As a radical lawyer and legal scholar with over a decade of experience in activist legal defense (and – full disclosure – as a former Upping the Anti Advisory Board member), I eagerly awaited your last editorial. However, despite its historical breadth, “The Courtroom and the Street: Notes on Activist Encounters With the Law” largely fails to make a meaningful contribution to the development of praxis with respect to law, resistance, and the state.
On a theoretical level, the choice of sovereignty as an organizing concept results in an unnecessarily opaque lens through which to address this problematic. Although the editorial’s depiction of the role of law in the “founding moment” of Canadian sovereignty is both a crucial reminder and robustly argued, framing political struggle as an “emergent contest of sovereignties” is to deny what Peter Nyers describes as the “profound and inescapable paradox” of such moments, given that “the founding of any sovereign order involves practices that are both violent and arbitrary.” Particularly outside the context of Indigenous struggles (to the degree that there is an “outside”), it is not clear where this focus on sovereignty leads. Aside from brief allusions to a “post-legal order” (and, rather inaccurately, to law as “suprahistorical”), there is no indication as to whether new/different/multiple sovereignties are to be understood as post-revolutionary orders. What kind of sovereignty is intended to usurp the existing one(s)? Given that a major cleavage in the radical left centres on orientation toward state power (most crudely expressed in anarchist vs. socialist dichotomies), invocation of sovereignty, particularly as both a legal phenomenon and a political outcome or goal, ought to be more transparent.

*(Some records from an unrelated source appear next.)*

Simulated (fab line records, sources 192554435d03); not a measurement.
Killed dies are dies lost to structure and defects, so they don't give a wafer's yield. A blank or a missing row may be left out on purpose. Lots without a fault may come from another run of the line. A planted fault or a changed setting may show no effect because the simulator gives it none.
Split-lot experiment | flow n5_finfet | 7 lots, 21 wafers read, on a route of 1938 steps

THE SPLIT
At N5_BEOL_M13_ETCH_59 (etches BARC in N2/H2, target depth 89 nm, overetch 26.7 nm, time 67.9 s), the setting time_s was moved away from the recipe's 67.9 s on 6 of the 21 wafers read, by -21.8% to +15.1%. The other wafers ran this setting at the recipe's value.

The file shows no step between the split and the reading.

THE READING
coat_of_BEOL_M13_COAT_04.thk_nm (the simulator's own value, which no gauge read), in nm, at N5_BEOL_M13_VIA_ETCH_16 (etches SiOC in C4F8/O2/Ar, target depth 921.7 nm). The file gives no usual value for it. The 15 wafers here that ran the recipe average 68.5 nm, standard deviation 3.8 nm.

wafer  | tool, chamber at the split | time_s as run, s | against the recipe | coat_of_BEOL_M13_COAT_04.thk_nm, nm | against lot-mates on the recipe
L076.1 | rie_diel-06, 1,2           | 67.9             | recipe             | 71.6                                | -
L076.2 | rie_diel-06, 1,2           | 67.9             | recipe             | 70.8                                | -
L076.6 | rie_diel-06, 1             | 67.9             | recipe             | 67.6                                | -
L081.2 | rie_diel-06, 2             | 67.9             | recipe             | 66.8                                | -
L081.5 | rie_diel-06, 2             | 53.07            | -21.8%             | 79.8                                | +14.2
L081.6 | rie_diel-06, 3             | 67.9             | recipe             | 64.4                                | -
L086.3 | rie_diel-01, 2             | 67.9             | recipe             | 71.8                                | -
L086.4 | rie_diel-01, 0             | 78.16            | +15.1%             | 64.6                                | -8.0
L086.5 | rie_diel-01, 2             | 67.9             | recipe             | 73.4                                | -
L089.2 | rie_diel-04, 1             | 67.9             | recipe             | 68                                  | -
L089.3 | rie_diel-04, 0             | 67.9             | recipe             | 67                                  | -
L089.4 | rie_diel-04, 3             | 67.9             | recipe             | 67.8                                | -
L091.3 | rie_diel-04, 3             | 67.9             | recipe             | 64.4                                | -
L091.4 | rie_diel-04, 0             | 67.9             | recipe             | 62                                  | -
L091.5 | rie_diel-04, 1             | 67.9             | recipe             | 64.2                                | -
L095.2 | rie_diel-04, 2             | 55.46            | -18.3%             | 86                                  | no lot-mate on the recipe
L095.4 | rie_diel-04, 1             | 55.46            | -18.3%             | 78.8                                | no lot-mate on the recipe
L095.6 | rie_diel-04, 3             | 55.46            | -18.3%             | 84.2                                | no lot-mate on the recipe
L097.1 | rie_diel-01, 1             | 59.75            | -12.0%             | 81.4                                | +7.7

Further, UTA fails to engage with the activist-scholars of the Third World Approaches to International Law (TWAIL) and critical race theory movements or the work of Marxist legal theorists charting the contemporaneous emergence of law, capitalism, and colonialism. These schools of thought are hardly homogenous, but they have sharpened the Left’s ability to critique liberal legal frameworks seemingly committed to norms of equality, global justice, and the rule of law. The most robust of such analyses are particularly relevant to this editorial, as they point to an understanding that law – in form and substance – is inextricably bound up with the commodity form of exchange domestically, while sovereignty reproduces this relationship of formal equality between nation states globally, producing an unequal international order marked by imperialism. This is why (contrary to E.P. Thompson and others) China Miéville concludes that the “chaotic and bloody world around us is the rule of law” and why a “fundamental reformulation” of its political economy would require the end of law.
Turning to questions of organization, UTA makes the startling claim that “we rarely talk about the law as such. Still less are we able to easily reconcile our healthy contempt for the law with the significant legal claims underlying many contemporary struggles.” Such an overstatement not only obfuscates the work of activist law collectives and radical lawyers (including those organizing in the US-based National Lawyers Guild and locally in the Law Union of Ontario), but, more crucially, demonstrates a profound disconnect from the very movements UTA aims to engage. For example, debates within various Occupy movements on questions of (il)legality, property rights, the repressive power of the state, and the like are far more nuanced than you claim (although there is, of course, much room for the development of sophisticated, radical legal analyses and practices, especially with respect to reliance on constitutional and human rights claims). Again, reducing the terrain of struggle by counterposing disavowal of “law” with seemingly hegemonic sovereign power means leaving no room for contestation, much less for counter-hegemonic projects that stop short of – or even eschew – taking state power. Despite the reliance on Lukács, the editorial does little to seriously advance a strategic relationship with law in the current moment, reducing strategy to a tactic – the demonstration – while simultaneously and paradoxically dismissing and reifying other avenues of resistance, particularly community organizing. We can certainly agree that it is “crucial that we understand what the law is and – equally important – what a ‘community’ must become in order to effectively displace it,” but even in the most generous reading of your emphasis on “sovereign contestation,” placing the word community in quotes seems more nihilistic than strategic.
This orientation is all the more disconcerting given that “The Courtroom and the Street” opens with an ode to Jaggi Singh’s guilty plea in the conspiracy case arising out of the mobilization against the Toronto G20 summit. UTA argues that Singh’s comments rejecting the courtroom as a site of movement decision-making “affirmed the activists’ resilience,” yet you wind up highlighting the actions of a single defendant among 1100 arrestees, actions which arguably gave rise to complex questions of accountability, solidarity, and yes, strategy. But recognizing that Singh’s decision was a strategic one does not excuse UTA’s claim that it is “impossible to evaluate,” especially given that you go on to valorize others’ decisions (in other cases) to take criminal charges to trial! Relying on the conclusions of Crimethinc (again, ignoring the contributions of radical legal organizations), the editorial blithely concludes that “[c]harges that could lead to jail time don’t always stick and activists are better off fighting the rap.” Given that the issue of UTA in which this letter will appear also includes interviews with two of Singh’s co-accused, Mandy Hiscocks and Alex Hundert (sentenced to 16 and 13.5 months in prison, respectively), I don’t think I need to explain why such a claim is at best presumptuous and at worst irresponsible and deeply unstrategic.